Congressional conferees have agreed to kill the Air Force's futuristic air-to-air missile unless Defense Secretary Caspar W. Weinberger can certify by March 1 that the weapon will work and cost no more than $440,000 each, congressional aides said yesterday.
Conferees who are ironing out House-Senate differences on the $302.5 billion defense authorization bill for fiscal 1986 also decided to direct the secretary of the Air Force to stage a competition among light fighter aircraft next year to help determine whether the F16 mainstay can be matched for cost and performance, aides said.
Both decisions reflect Congress' cost-cutting sentiment and impatience with the Defense Department's management of weapons procurement.
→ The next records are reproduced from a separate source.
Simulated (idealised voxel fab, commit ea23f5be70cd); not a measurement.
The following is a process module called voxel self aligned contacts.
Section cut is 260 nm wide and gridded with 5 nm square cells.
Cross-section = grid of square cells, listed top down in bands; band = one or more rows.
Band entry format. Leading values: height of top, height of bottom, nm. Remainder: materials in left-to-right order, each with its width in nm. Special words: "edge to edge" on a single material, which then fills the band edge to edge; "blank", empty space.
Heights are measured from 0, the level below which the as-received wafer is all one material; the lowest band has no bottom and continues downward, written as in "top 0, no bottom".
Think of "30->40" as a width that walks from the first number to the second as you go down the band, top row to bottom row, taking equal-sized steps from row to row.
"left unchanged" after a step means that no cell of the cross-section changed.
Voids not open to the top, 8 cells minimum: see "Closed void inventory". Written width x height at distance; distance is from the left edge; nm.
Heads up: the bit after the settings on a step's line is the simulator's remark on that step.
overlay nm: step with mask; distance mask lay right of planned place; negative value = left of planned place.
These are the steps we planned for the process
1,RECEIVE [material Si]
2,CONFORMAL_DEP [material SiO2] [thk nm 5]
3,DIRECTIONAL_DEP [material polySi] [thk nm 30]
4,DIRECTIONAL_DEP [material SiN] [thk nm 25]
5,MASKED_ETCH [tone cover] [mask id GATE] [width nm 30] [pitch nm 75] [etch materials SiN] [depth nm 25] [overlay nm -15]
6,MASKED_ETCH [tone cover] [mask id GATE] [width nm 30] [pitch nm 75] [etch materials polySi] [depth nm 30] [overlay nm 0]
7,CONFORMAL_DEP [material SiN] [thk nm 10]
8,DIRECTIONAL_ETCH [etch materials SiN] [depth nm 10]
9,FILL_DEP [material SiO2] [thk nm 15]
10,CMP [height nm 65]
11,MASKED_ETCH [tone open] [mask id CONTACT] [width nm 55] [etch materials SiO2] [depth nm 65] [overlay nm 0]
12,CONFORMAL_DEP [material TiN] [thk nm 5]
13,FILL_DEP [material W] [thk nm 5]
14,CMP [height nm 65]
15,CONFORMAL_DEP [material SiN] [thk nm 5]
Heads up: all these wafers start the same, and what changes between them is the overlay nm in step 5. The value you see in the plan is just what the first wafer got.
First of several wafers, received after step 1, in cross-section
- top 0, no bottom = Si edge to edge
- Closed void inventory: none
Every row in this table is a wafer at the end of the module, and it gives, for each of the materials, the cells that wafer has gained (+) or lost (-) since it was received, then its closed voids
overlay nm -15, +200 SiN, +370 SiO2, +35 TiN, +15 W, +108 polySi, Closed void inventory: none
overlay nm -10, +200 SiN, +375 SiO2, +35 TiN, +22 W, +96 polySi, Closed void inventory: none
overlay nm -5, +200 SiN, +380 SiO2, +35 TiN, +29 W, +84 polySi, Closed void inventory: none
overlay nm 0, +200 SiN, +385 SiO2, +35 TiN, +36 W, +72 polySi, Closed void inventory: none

Aides said a conference panel was working on an agreement to resolve differences on modernization of the aging U.S. chemical weapons stockpile. They said the panel will recommend to the full conference language to resolve the key issue -- a House condition that European allies first vote to deploy the weapons.
The conferees' possible death warrant for the advanced medium-range air-to-air missile (AMRAAM) comes four years after the Air Force contracted for full development of what it called the supermissile of the 1990s for Navy and Air Force pilots, a weapon that could be fired from a jet fighter and destroy an enemy plane.
But the missile's projected costs have nearly tripled, and its Pentagon project officer reported in May that the missile still has design flaws and that the contractor, the Hughes Aircraft Co., lacks the capability to build it.
The decision by the conference committee represents a compromise between the House, which wanted to kill the program, and the Senate, which approved $241.5 million to produce 90 missiles next year, $101 million for further research and development and $66 million for advanced procurement.
The Reagan administration had asked Congress for $540 million in acquisition and research funds.
The compromise allows Weinberger seven months to certify that AMRAAM's design work has been completed, that it will perform up to original specifications and that total production costs for 17,000 missiles will not exceed $7.5 billion, aides said.
As a fallback measure, they said, conferees authorized $150 million next year to have several test missiles produced and to pay for the basic materials and equipment necessary to "qualify" a second contractor, Raytheon Co.
Another $101.4 million was authorized for research and development of AMRAAM in fiscal 1986, but $54.4 million is to be withheld until Weinberger certifies that the weapon meets performance and cost standards, aides said.
The decision to open a bidding war for light fighter aircraft for the first time in years marks a challenge to General Dynamics Corp.'s role as predominant producer of the plane. It provides an opportunity for Northrop Corp., which has offered to sell its F20 fighter plane at what it claims is a substantially lower price than the General Dynamics F16.
House members had voted for the competition to encourage a less expensive jet fighter. The Senate had taken no position on the issue.
Supporters of the F16 reportedly argued that cutting the General Dynamics order could result in higher unit costs for the aircraft.
Competition advocates, such as Sen. Pete Wilson (R-Calif.), countered that breaking General Dynamics' monopoly will serve as an incentive for price reductions.
General Dynamics, trying to head off Northrop, offered last month to sell a stripped-down version of its F16 for $10.9 million each, which is about $2 million less than the F20 and about $3.5 million less than the Air Force is now paying for the fully equipped F16.
Northrop developed its F20 Tigershark for overseas sales but has yet to sell any.
The Pentagon has acquired more than 1,300 F16s, whose costs have spiraled in recent years as General Dynamics has improved it with more sophisticated gear.